Samsung Bixby - Failure to launch
Bixby is not fit for purpose.
Samsung has once again delayed the roll out of the voice component of its digital assistant Bixby further reinforcing our opinion that Samsung can really only compete in hardware. This, combined with the poor performance already offered by Bixby services on the Galaxy s8, leaves me unsurprised that a method to rewire the Bixby hard key to Google Assistant has already been published.
Bixby was launched with much fanfare at the unveiling of the Galaxy s8 and promised completeness; this promises to give users complete control of enabled apps rather than the few tasks offered by other assistants. Secondly contextual awareness; Samsung is promising that Bixby will be aware of the context within which it has been triggered, making it more relevant and useful. Thirdly natural language recognition; Bixby should be able to understand complex, multi-part questions as well as prompt the user to clarify the pieces that it does not understand.
Having tested Bixby extensively, so far, the experience bears no resemblance whatsoever to these promises. Instead Bixby offers a series of suggestions of videos to watch and articles to read that bear little relevance to any interests or history. The one thing that Bixby can get right is to highlight which apps are used most but the functionality of suggesting which app we are likely to want to use next based on the time of day or circumstance is nowhere to be seen. These features are very similar to those promised by Viv, the artificial intelligence company that Samsung purchased in October 2016 which is clearly the source of this product.
However, it appears that Bixby as it exists today has nothing to do with Viv which partly explains the poor functionality but also makes me wonder why Samsung acquired it in the first place. This is a sure indicator of just how far behind Samsung is compared to everyone else when it comes to developing intelligent services. Edison research has identified three stages of voice recognition of which the first and by far the most simple is the accurate conversion of voice to text. Almost everyone, even Facebook, has pretty much cleared this hurdle but it appears that Bixby still has not. Furthermore, Bixby vision is also way behind the curve as it is unable to properly identify objects. Instead what it does is search Pinterest for other pictures with similar pixel patterns. It does not identify objects nor offer any real functionality beyond finding similar pictures rendering it useless.

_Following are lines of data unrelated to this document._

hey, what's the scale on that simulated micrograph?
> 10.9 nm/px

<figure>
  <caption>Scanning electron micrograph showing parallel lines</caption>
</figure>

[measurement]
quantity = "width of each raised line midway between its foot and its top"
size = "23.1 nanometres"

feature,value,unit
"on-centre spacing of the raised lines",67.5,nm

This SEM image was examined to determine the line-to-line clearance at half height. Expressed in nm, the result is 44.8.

Even Facebook, which we have long identified as being behind in AI, is demonstrating reasonably good machine vision which leads us to put Samsung far behind even Facebook. This leaves Samsung exactly where we left it as a manufacturer of excellent but commoditised hardware that outsells it nearest competitor by more than 2 to 1. As long as it can maintain that edge, we have no fear for its handset margins but Huawei is trying very hard to close the gap. Huawei’s disappointing handset performance in 2016 has led it to be more focused on profitability this year meaning that it will not be trying to turn the screws on Samsung with quite the same vigour. Hence, Samsung is set up to have a good 2017 but the rally in the share price has more than taken this into account. We continue to prefer Microsoft, Tencent and Baidu.